And the student loans... will we EVER pay those off?
Do you see why I am so nervous?? Life is hard, it's really, really hard. Full of trials and misadventures and unpleasant surprises all along the way.
When I stop and look at the view, I realize, those trials made me who I am and us who we are. Those years of sheer exhaustion gave me SIX wonderful children, a stronger marriage ( a few scrapes and bumps along the way but nothing we can buff out ). A life full of adventure. Life that took me places I could not have ever imagined 23 years ago. I thought we would raise our little family in Springville. Right next to all of our family with love and support all around. I never considered leaving Utah, ever.
I have lived, Sister, I have lived in so many exciting places across the country. Adventures? I have a book full of them! Life lessons learned the really hard way? A book full of those too. After all, isn't that the whole purpose of life? To learn, to fall down, to get back up, to fail, to succed and then fail again?
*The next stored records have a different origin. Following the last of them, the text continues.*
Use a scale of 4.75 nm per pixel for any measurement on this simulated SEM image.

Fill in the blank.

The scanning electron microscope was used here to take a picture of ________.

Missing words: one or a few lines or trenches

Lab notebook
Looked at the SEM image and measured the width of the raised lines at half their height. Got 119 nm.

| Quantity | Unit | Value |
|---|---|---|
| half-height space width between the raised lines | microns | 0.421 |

That 21 year old bride has a lot of experience under her belt. And the belt is a little/lot tighter now than when I was 21. I guess the only advice I would give myself at this point is truly what President Hinckley said over and over " It all works out in the end ". It truly does. There are very few mistakes in this world that cannot be undone, repaired or recovered from. Some of us take the really long, bumpy, out of the way route, but we all seem to end up where we are supposed to be in the end.
In the end, all we truly need is love. That is what gets us through those bumpy rides, exhausting nights of baby walking, hair pulling teenage years, climbing the career ladder as fast as we can. Love is the most important ingredient, the one thing that will pull you through. I wouldn't trade one child or one moment, not matter how difficult because the culmination has made me who I am today. And, I kind of like the older, wiser and slightly worn out me. I didn't turn out half bad if I do say so myself.
If they truly love each other, go for it! Enjoy it! Be blessed by it! And prepare for all that life has to offer!!